After a person is arrested by the police and charged by the State with an alleged crime, the pretrial period starts. The Judge will then decide whether the person charged with an alleged crime should be released from jail prior to the trial and on what, if any, the terms of release should be. The Court looks at two (2) main factors when they decide the issues and the terms of pretrial release: whether the person presents  a substantial risk of flight or  danger to self or others. Generally, if a person does not present a substantial risk of flight or danger to self or others, the Court is supposed to release the person without bail or surety on their own recognizance.

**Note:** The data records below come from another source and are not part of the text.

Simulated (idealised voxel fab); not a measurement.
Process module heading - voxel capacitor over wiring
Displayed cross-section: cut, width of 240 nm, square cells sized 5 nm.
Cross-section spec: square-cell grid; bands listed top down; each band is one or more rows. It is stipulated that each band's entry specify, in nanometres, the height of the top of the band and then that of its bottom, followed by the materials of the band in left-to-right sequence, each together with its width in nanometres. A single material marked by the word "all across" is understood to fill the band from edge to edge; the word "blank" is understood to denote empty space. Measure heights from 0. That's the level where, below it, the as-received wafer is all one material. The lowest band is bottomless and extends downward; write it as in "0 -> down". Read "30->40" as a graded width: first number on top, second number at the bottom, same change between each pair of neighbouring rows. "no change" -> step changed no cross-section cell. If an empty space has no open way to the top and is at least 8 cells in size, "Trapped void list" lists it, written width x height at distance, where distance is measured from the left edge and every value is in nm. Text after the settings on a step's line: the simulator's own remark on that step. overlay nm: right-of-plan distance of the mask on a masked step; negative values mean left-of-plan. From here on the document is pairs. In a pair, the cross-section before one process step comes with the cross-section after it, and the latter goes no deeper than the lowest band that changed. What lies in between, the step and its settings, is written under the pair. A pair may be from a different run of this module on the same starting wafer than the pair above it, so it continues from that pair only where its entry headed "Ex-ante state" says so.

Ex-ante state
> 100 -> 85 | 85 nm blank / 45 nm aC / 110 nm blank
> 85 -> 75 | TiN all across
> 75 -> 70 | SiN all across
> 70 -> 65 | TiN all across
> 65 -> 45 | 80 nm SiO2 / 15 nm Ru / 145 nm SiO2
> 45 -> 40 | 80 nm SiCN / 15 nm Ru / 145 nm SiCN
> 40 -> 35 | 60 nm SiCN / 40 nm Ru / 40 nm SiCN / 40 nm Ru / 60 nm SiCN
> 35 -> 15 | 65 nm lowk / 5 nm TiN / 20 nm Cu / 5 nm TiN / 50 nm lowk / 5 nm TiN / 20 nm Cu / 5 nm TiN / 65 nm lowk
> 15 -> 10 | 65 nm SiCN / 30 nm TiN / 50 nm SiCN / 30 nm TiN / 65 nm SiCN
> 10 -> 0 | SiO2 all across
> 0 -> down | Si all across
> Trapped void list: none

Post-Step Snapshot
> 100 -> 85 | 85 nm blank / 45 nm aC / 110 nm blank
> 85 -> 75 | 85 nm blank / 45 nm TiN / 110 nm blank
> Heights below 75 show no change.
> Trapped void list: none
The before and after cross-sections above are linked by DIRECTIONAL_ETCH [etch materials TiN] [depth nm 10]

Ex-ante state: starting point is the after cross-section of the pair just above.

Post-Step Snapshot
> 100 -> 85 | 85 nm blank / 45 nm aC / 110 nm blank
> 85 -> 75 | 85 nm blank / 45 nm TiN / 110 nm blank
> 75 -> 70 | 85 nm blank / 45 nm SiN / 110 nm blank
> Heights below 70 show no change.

Bail is a guarantee provided by a person charged with an alleged crime to the Court that they will appear for all Court dates and not be a danger to their self or others, and bail is generally returned after the trial. Bail is kind of like the shopping carts at Aldi’s: you pay a quarter to guarantee Aldi’s gets their cart back, and you get your quarter back once they get their cart back. Generally, bail takes the form of money, and it can be another form of property, such as a house. Perhaps at this point you can see the issues created by pretrial release and bail. For one, people are presumed innocent until proven guilty beyond a reasonable doubt by the State, and incarceration is the most significant criminal sentence other than the death penalty for people found guilty of a crime. People sitting in jail prior to trial is basically punishing innocent people, which is wrong on many levels. For two, the amount of money each person has varies, and people who have been charged with an alleged crime often do not have much money. The bail process assumes everybody can afford bail, which is not a good assumption, and innocent people can find themselves sitting in jail because they can’t afford bail. Fortunately, the pretrial release and bail process has become more progressive lately, and Courts are strongly encouraged to release people without bail prior to trial.
People have important Constitutional rights regarding bail. The 8th Amendment to the U.S. Constitution and Article I, Section 16 of the Indiana Constitution state: “Excessive bail shall not be required.” Article I, Section 17 of the Indiana Constitution states: “Offenses, other than murder or treason, shall be bailable by sufficient sureties. Murder or treason shall not be bailable, when the proof is evident, or the presumption strong.” Bail has to be a reasonable amount, and pretty much every offense is bailable.
I.C. 35-33-8-4 states: “Bail may not be set higher than that amount reasonably required  to assure the defendant’s appearance in court or  to assure the physical safety of another person or the community.” The Court takes the following factors into account when setting a bail amount:
(1) the length and character of the defendant’s residence in the community;
(2) the defendant’s employment status and history and his ability to give bail;
(3) the defendant’s family ties and relationships;
(4) the defendant’s character, reputation, habits, and mental condition;
(5) the defendant’s criminal or juvenile record, insofar as it demonstrates instability and a disdain for the court’s authority to bring him to trial;
(6) the defendant’s previous record in not responding to court appearances when required or with respect to flight to avoid criminal prosecution;
(7) the nature and gravity of the offense and the potential penalty faced, insofar as these factors are relevant to the risk of nonappearance;
(8) the source of funds or property to be used to post bail or to pay a premium, insofar as it affects the risk of nonappearance;
(9) that the defendant is a foreign national who is unlawfully present in the United States under federal immigration law; and
(10) any other factors, including any evidence of instability and a disdain for authority, which might indicate that the defendant might not recognize and adhere to the authority of the court to bring him to trial.
Generally, factor (7) carries a lot of weight, and the amount of bail generally increases as the level of the alleged crime increases. Bail can be revoked and/or increased under certain circumstances, especially for failure to appear for Court. The Court can require certain conditions for pretrial release or bail, including supervision by probation, pretrial services, or other public official, reasonable restrictions on the activities, movements, associations, and residence of the defendant, no contact orders, etc.